This is Neil Gaiman’s first fantasy book for children, but adults will quickly be absorbed into the plot. The New York Times Book Review said that is was “One of the most frightening books ever written”. This seems like a pretty bold statement considering the body of scary books available but it is a testimony to Gaiman’s writing skills with this plot.
Coraline Jones and her family’s new home is an old house divided into flats. The space above and below has unusual tenants. The two ladies below them give her a cup of tea and a special piece of wood with a hole that will protect you when you look through the special hole in it. The man above them, Mr. Bobo, has some trained mice that warn Coraline to never go through the door. She sets out to explore and finds the door. Her mother shows her the special key for the door and they open it, but it has a brick wall behind it.
Eventually she goes back to the door alone and opens it again, only to find a dark hall, which of course she just walks right into. What quickly looks like a very scary situation is met with a matter of fact unquestioning approach, but Coraline tells us that how she needs to act “to be brave”.

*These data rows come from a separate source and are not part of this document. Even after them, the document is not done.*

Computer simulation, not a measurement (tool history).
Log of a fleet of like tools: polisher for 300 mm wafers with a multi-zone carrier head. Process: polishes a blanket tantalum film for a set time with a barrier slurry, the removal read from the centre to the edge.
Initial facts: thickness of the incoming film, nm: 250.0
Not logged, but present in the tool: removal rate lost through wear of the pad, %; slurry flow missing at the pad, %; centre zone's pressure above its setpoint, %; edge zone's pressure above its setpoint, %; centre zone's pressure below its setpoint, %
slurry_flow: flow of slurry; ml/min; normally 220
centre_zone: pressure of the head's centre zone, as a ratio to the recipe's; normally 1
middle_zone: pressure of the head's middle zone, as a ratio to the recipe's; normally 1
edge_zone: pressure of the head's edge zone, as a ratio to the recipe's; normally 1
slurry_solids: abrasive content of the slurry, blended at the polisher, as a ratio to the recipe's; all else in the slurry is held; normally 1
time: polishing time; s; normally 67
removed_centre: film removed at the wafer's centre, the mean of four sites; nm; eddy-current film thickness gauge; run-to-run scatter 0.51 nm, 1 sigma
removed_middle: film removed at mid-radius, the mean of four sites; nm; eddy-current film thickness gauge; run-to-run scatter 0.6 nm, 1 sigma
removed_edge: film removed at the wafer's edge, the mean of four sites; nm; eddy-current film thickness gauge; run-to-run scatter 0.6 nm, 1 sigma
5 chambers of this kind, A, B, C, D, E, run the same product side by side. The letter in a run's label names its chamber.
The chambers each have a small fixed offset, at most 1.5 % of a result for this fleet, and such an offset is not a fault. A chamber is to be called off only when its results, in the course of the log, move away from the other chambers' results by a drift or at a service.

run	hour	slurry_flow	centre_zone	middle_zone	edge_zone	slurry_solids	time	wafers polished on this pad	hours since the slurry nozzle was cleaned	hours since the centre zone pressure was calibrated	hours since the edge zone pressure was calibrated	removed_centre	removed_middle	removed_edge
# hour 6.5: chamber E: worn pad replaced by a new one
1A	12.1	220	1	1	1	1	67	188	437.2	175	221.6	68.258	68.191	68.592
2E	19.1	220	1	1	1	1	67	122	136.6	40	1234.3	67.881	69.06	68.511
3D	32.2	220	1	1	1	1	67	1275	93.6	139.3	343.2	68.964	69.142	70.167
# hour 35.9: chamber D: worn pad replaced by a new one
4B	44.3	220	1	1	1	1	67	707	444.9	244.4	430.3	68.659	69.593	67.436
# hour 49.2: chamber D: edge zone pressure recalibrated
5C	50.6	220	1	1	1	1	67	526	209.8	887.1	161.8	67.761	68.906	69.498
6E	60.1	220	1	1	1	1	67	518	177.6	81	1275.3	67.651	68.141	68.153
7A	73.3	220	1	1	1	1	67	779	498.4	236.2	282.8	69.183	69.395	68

The long hallway leads to a parallel world where she becomes trapped. Gaiman excels in his descriptive writing of this other world. It is complete with “other parents” who have large button eyes. She learns that her real parents have been stolen and hidden and she finds what is left of three young children who were trapped there and had their souls stolen and hidden. Her cat somehow makes it to this place, but the cat can talk in this world and is a help. After being locked in a dark closet with the three soulless children she decides to free her parents and to find the lost souls by challenging her not-mother to a contest.
The contest is a life and death struggle but she finally gets back and saves her parents, and the lost children, and they are able to leave on their own. Even safe back in the real world she learns that her other-mother has sent a severed hand to get the door key from her. She eventually overcomes that threat. Her parents seem to pay more attention to her, after all this has happened, but of course they don’t remember what happened to them.
Quotes by Neil Gaiman
“Fairy tales are more than true: not because they tell us that dragons exist, but because they tell us that dragons can be beaten.”
“What's your name,' Coraline asked the cat. 'Look, I'm Coraline. Okay?'
'Cats don't have names,' it said.
'No?' said Coraline.
'No,' said the cat. 'Now you people have names. That's because you don't know who you are. We know who we are, so we don't need names.”